ESG push for net-zero emissions in agriculture will destroy farms, raise food prices, group warns
According to the report, farmers will see costs rise at least 34% as a result of net-zero emissions policies and corporate ESG reporting requirements. Families' annual grocery bills will go up by 15%.
Consumers’ Research, a consumer advocacy nonprofit group, launched a six-figure campaign this month to raise awareness about the threat posed by environment, social and governance (ESG) on agriculture. This effort will, according to Consumers’ Research, will drive up the cost of operation on America’s farms and increase food prices at a time when consumers are already struggling with the impacts of inflation on their grocery bills.
“A lot has been made of the net zero push on the fossil fuel industry, and people are starting to wake up to the implications it has on the electrical grid. The reason we launched this campaign is we want to make sure people understand it goes farther than that — all the way to the apple that you buy at the grocery store,” Will Hild, executive director of Consumers’ Research, told Just the News.
The six-figure Consumers’ Research campaign includes television ads airing in Washington, D.C., and New York, a billboard in Times Square, a website, a series of mobile billboards in D.C., New York City, and Charlotte, North Carolina, and a digital campaign.
Targeted
Agriculture has become a favorite target of climate activists and the ESG movement. Earlier this year, the World Economic Forum (WEF) released a report on models for financing a “sustainable transition” in agriculture.
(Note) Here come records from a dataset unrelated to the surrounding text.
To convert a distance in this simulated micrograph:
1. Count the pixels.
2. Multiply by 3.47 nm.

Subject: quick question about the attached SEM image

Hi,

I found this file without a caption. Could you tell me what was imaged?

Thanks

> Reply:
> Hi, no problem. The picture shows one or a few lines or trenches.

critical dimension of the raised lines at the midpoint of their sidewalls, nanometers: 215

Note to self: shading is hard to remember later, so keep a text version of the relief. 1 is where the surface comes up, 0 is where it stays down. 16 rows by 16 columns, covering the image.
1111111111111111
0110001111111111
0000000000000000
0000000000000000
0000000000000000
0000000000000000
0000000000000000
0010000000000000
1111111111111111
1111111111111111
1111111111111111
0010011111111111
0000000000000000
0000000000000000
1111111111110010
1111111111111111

“Global food systems need to shift rapidly to more sustainable forms of production as part of broader food system transformation efforts. Food systems accounted for more than 30% of global greenhouse gas emissions in 2020,” the report warns.
Modern agriculture has led to massive increases in crop yields for just about every crop across multiple regions of the globe, but according to the WEF report, it’s causing climate change, destroying rainforests, and draining global freshwater supplies.
Among other initiatives it proposes, the report says farmers should be “offered a flexible stack of financial and non-financial services” to get them to switch to regenerative agriculture. Regenerative farming is an organic approach to agriculture that, among other things, uses manure instead of modern fertilizers.
In 2022, Sri Lanka became an organic farming experiment when it banned modern pesticides and fertilizers, which resulted in a complete collapse of the Asian nation’s agriculture sector and economy.
Hild said the ESG movement is pushing American farms in the same direction. While ESG standards are thought of as something that’s adopted by corporations, Hild said these are filtering down to the family farm. The banks, he explained, are going to start using their loan portfolios to put net-zero emissions requirements into finance. These standards would assess the emissions along the entire supply chain, what’s called Scope 3 emissions. This means that getting a loan or crop insurance, both of which are vital to family farms, would require the operations to hit emission reduction targets.
Blackrock CEO “Larry Fink sitting on Wall Street like a fat cat is going to be dictating what the Johnson family farm can do,” Hild said. Blackrock has been a key proponent of ESG initiatives in the world of finance.
The Buckeye Institute, a free-market think tank, released a report earlier this year estimating the cost of compliance with net-zero emissions policies and corporate ESG reporting requirements on American farms. According to the report, farmers will see costs rise at least 34%.
When these costs are passed onto the consumer, a family with an annual grocery bill of $8,320 can expect that to go up by 15% to $9,650. The cost of American cheese will rise an estimated 78%, beef 70%, and sugar 43%.
Disappearing farms
In a video on the Consumers’ Research campaign website, Stephanie Nash, who helps run a dairy farm near Nashville, Tennessee, told Hild how her family moved the family’s operations from California to Tennessee due to water availability concerns and burdensome regulations, which she said drove up the cost of the operation.
Among the requirements in California are digesters, which reduce the methane given off by animal wastes. Nash said, besides the cost, there’s another problem with regulatory compliance.
“Eventually the government is going to ask for more,” she said.
The dairies receive carbon credits for their digesters, but the Nash family worried what happens when the government asks for more carbon credits and they have none to give.
Dairy farms across the U.S., Nash explained, are disappearing. As a result of the high cost of operations, Nash said, there were approximately 75,000 dairies in the U.S. in 2003, and there are approximately 25,000 today.
“ESG has been a big factor on how we can be as producers, how we as farmers and ranchers are able to produce food for America and the world,” she said.
Hild said the problem with these agricultural-related ESG measures is they’re set by people who have never farmed and have no idea what it takes to make an agricultural operation work. He said it’s the embodiment of what former President Dwight Eisenhower meant when he said that “farming looks mighty easy when your plow is a pencil and you're a thousand miles from the corn field.”
“It's really easy to plan all this stuff out when you don't have to actually do it in the real world,” Hild said.